Soriano: Is your organization suffering from ‘Founderitis’? (Part 3)

·4 min read

Based on my experience helping families transition from the owner stage to the sibling partnership stage, I can safely conclude that the founder’s syndrome is present in nine out of 10 visionary entrepreneurs and their organizations. The good news is that this condition is treatable.

Founders and visionaries constantly worry that their companies will fall apart without them. According to Rick James, principal consultant at INTRAC, “founder leaders are not normal people. They are extraordinary human beings and for them to leave an organization can be a painful experience, especially if they have created it.” Despite their narrative of wanting to retire as soon as possible, it is not surprising that leaders will waver when pressured to share power with the next generation, “How come you made the decision without seeking my approval?” They often ask.
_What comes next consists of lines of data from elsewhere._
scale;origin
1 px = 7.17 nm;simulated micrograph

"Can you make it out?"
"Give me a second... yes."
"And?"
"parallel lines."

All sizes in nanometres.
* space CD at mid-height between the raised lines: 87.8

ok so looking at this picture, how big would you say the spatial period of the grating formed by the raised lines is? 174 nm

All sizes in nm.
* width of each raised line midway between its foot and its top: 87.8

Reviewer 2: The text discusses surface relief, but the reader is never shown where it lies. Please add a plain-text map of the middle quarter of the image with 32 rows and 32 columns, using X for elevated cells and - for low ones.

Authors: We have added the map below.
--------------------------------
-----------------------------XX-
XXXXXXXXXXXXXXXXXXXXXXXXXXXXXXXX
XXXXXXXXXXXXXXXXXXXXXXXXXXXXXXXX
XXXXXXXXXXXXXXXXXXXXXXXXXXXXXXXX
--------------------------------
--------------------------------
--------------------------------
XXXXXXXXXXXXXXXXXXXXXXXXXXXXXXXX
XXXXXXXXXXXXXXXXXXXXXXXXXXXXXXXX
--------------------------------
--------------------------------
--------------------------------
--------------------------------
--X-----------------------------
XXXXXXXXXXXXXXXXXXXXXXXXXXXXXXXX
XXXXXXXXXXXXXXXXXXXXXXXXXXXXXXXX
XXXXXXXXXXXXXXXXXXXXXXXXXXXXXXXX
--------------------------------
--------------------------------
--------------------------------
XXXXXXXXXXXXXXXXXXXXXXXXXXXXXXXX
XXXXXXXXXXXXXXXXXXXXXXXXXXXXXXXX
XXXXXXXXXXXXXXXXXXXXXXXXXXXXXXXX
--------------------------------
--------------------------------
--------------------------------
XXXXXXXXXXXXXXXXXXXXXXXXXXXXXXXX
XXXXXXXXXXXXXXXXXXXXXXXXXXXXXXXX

Founder’s anxiety and fear of the unknown

When change becomes inevitable because of age and health issues, founders will have a hard time adjusting to the new reality. The word transition can be excruciatingly painful—just the mere thought of handing over control of the business to the children and non-family executives in the future can cause anxiety, fear, grief, anger and frustration for these founders. When a leader is in a state of confusion, we can expect management and ownership succession to go through a rough and turbulent ride with everybody in suspended animation not knowing how to move forward.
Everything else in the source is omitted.